There is a significant relationship between sales and both its own previous values (lag 1) and the inflation rate (lags 1 and 3). The inflation rate generally has a negative impact on sales, while past sales positively influence current sales.

The inflation rate is mainly affected by its own previous values, which have a strong negative impact. There is also some evidence that past sales influence inflation rate changes at lag 3.

Overall, the dependent variable is significantly influenced by its own past values and the inflation rate. Inflation tends to reduce sales, while past sales help to increase them. The inflation rate itself is influenced by its past values and past sales.

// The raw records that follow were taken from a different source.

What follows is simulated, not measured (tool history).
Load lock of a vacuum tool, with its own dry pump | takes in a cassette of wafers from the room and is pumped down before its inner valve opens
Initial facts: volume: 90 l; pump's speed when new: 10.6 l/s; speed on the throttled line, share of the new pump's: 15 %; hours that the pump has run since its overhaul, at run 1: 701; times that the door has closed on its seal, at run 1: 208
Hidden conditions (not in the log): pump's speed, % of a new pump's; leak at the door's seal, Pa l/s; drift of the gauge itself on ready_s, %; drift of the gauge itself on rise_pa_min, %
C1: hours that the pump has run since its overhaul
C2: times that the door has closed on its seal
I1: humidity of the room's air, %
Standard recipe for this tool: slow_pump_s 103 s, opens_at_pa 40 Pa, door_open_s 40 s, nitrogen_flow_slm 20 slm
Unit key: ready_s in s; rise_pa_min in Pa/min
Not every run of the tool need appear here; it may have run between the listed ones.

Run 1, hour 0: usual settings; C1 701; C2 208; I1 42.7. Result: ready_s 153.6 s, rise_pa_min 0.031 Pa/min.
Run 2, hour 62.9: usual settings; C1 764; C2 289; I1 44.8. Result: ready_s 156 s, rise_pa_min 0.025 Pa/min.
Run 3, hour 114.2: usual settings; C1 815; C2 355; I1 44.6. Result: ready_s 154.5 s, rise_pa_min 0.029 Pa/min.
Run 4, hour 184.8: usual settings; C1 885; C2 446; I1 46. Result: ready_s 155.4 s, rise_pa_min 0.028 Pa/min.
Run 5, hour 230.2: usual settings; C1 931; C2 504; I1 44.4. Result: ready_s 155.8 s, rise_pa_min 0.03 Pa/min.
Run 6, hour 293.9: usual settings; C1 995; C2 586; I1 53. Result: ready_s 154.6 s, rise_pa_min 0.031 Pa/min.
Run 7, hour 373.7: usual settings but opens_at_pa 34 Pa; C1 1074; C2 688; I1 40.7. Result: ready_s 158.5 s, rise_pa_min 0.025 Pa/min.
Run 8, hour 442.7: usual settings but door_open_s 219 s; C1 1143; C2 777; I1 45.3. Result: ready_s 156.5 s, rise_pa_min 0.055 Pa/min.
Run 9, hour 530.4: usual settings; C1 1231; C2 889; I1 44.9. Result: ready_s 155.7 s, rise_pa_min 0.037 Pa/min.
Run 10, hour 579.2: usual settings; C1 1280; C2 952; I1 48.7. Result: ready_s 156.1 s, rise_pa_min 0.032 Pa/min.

granger_test_1 <- causality(VAR_model, cause = "inflation_rate_diff")
print(granger_test_1$Granger)
## 
##  Granger causality H0: inflation_rate_diff do not Granger-cause
##  sales_unitboxes
## 
## data:  VAR object VAR_model
## F-Test = 3.7763, df1 = 3, df2 = 74, p-value = 0.01403
granger_test_2 <- causality(VAR_model, cause = "sales_unitboxes")
print(granger_test_2$Granger)
## 
##  Granger causality H0: sales_unitboxes do not Granger-cause
##  inflation_rate_diff
## 
## data:  VAR object VAR_model
## F-Test = 7.9594, df1 = 3, df2 = 74, p-value = 0.0001142
  • Based on the selected VAR_Model, show the forecast of coca sales in the Guadalajara Metropolitan Area for the next 5 periods. Display the estimated forecast in a time series plot.
combined_data <- data.frame(
  Period = c(as.Date(cocacola$tperiod[-1]), forecast_df$Period), 
  sales_unitboxes = c(cocacola$sales_unitboxes[-1], rep(NA, forecast_steps)),  
  sales_unitboxes_pred = c(rep(NA, length(cocacola$sales_unitboxes[-1])), forecast_df$sales_unitboxes_pred)
)

ggplot() +
  geom_line(data = combined_data, aes(x = Period, y = sales_unitboxes, color = "Sales (Real)"), size = 1) +
  
  geom_line(data = combined_data, aes(x = Period, y = sales_unitboxes_pred, color = "Sales (Forecast)"), size = 1, linetype = "dashed") +
  
  geom_vline(xintercept = as.numeric(forecast_df$Period[1]), color = "yellow", linetype = "dashed", size = 1) +
  
  
  labs(title = "Monthly Sales and VAR forecast of Unit Boxes",
       x = "Date", y = "Sales (Unit Boxes)") +
  
 
  scale_color_manual(values = c("Sales (Real)" = "blue", "Sales (Forecast)" = "green")) +
  theme_minimal() +
  theme(axis.text.x = element_text(angle = 45, hjust = 1)) +
  theme(legend.position = "bottom") +
  theme(legend.title = element_blank())

V. Conclusions and Recommendations

Conclusions

  1. While sales_unitboxes Granger-cause inflation_rate_diff, the reverse is not true. This suggests that past values of sales_unitboxes provide significant information for predicting changes in inflation rate.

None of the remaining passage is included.